# Hello! New B12 here.



## Butt_Knocker (Apr 14, 2017)

1990 GA16i. 

Going to be doing tons of awesome work to this lil' guy but first I have to make it reliable. Clutch, seals, gaskets, etc.

First thing I need to do is clutch and seals. Any recommendations, tips or tricks would be great! Also full transparency, I've never done a clutch before so, this'll be fun.


----------



## Car guy (Mar 31, 2016)

Yeah, when removing the clutch cable, it doesn't just slide out from the bracket; there is a slightly extended metal part in the bracket (on the radiator-facing side) that needs to be cleared, carefully, so the rubber part of the cable there won't be damaged. Also, the clutch cable will likely need re-adjustment after 200 miles or so. Also, check the throw-out lever spring for tension. Best to assess this before and after job. Good time to check the MT mount, front and rear dog-bone mounts, and rear circular mount too.
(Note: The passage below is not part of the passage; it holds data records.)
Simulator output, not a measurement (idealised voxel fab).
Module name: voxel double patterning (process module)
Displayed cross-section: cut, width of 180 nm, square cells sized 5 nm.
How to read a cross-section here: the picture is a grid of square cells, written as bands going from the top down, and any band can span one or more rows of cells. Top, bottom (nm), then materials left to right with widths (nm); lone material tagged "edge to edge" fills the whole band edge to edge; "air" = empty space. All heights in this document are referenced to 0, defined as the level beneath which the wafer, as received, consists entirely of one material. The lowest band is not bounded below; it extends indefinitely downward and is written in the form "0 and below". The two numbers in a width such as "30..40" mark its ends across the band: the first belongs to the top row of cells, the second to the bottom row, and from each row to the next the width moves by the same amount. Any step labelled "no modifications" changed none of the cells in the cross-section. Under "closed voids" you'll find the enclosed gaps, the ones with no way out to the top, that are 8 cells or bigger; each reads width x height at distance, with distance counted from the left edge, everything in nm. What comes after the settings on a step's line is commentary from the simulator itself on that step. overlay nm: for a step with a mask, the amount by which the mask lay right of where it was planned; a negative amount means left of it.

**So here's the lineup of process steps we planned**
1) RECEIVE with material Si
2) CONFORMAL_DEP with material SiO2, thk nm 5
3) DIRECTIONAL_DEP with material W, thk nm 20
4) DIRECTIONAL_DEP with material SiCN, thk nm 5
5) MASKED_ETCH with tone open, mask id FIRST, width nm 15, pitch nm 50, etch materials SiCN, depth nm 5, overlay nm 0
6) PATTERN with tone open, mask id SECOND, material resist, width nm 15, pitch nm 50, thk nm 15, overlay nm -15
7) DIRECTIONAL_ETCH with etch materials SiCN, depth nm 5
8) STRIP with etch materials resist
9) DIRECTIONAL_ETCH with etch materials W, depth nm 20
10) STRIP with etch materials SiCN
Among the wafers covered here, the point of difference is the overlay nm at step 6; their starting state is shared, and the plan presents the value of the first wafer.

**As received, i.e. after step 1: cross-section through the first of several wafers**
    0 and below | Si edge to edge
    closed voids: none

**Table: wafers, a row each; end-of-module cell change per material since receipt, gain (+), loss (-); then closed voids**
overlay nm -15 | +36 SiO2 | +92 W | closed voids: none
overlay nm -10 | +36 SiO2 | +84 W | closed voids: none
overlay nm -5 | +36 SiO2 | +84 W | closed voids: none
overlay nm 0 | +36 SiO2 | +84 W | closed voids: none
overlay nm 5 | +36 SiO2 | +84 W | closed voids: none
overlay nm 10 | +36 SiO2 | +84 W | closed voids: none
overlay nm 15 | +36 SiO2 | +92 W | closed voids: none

You using OEM or aftermarket clutch/throw-out bearing/pressure plate?


----------



## Butt_Knocker (Apr 14, 2017)

Yeah, brute force i think it was? I also bought a fulk gasket and seal kit to take care of all that.


----------



## Butt_Knocker (Apr 14, 2017)

OEM. As best I can anyway.


----------



## maryjo (Apr 18, 2017)

Hello everyone!


----------



## Butt_Knocker (Apr 14, 2017)

Oh man.

So I've started. Long story short, I broke by driver side axle. I've already got replacements (Bought both, why not.)

I cannot get the damn Driver side half-shaft out. Passenger came out just fine.

Anyone else have issues with this?


----------